The answer is a shift to what we call personal SASE, which aligns with Gartner’s concept of “coffee shop networking”. This streamlined, user-centric approach simplifies management and user experience by securing every user as if they were remote.

How should security leaders present the value of SASE, especially in terms of cost-effectiveness and risk management?

SASE should be able to unify connectivity and security to simplify and accelerate both the end-user experience and IT management functions. Few current solutions do this.

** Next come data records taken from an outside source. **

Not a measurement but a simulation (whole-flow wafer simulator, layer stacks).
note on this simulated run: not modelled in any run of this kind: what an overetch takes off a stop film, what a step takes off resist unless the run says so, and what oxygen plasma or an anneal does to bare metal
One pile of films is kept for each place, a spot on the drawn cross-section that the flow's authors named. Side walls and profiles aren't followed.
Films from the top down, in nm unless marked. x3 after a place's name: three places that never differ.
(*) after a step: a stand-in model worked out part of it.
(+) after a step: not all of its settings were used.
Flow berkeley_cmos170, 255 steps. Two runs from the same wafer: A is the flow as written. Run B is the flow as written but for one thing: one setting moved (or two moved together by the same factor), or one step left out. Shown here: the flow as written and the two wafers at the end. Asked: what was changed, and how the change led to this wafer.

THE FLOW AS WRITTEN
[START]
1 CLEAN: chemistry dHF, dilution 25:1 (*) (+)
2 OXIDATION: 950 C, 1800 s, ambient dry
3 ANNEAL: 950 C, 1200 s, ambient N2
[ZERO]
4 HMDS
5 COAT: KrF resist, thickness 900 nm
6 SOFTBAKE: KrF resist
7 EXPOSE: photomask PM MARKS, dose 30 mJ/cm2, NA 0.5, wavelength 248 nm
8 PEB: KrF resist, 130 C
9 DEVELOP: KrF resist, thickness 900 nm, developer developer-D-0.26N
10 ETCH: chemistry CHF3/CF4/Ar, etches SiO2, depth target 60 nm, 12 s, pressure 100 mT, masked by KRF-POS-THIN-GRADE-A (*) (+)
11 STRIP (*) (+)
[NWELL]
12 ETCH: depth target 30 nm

The emphasis on zero trust within SASE offerings underscores their effectiveness in managing risks by applying consistent identity- and context-based policies across all access mechanisms. Newer SASE offerings increase security so attention should be on the extra security controls and reduced attack surface. However, VPNs, ZTNA and early SASE offerings can severely hamper productivity for hybrid workers.

Security and network performance are not a trade-off. They should go hand in hand. SASE ROI should be measured by the ability of the solution to accelerate application access without compromising on security.

Operational costs are only one measure of cost-effectiveness. Your ROI calculation also needs to account for employee productivity and end-user satisfaction.

How are new technologies like AI and machine learning being integrated into SASE solutions, and what benefits do they bring?

AI integrations with SASE can significantly enhance the security posture and operational efficiency of SASE frameworks, offering a more dynamic and resilient defense mechanism against cyber threats.

One of the most important developments is automated moving target defence (AMTD). AMTD introduces a proactive approach to cybersecurity by dynamically altering the network’s attack surface, making it more difficult for attackers to find and exploit vulnerabilities. This method includes frequent rotations of security certificates, modifications to points of presence (PoPs), and changes to network paths. By creating a continuously shifting environment, AMTD disrupts traditional attack methodologies, enhancing distributed network infrastructure security.

With numerous vendors offering various SASE solutions, what criteria should organizations use to select the right vendor and product fit?

IT has a dilemma – buy everything from one vendor or piece together the best components from different vendors. The single vendor approach is appealing because there is “one throat to choke” when things go wrong. Unfortunately, even single vendor solutions are sometimes a collection of poorly integrated acquired products. The other approach is to buy the best components and do the integration work yourself – or pay a third party to do it. More cost and complexity!

As a rule, the fewer vendors involved in your SASE solution, the better.

Security leaders need to stand back from the hype and ask some simple questions:

  • Does the solution improve the productivity and experience of staff? (If it doesn’t, why would you buy it?)
  • Does it work just as well for remote users?
  • Does it make the security team’s job easier in terms of deployment and support?
  • Can we apply a single policy for networking and security?
  • Is it still secure, regardless of the applications users are accessing and the type of network connection? Do we have visibility and control from the enterprise to the edge of the network?
How do you see the role of SASE changing in the next 5-10 years?

As office networks follow the “coffee shop networking” model, SASE will bring major industry shift in the way networking and security are consumed. Expect SASE to have impact on IT services deployment comparable to cloud, mobility and AI trends. Every other service including endpoint protection platforms and XDR will eventually be consumed by SASE.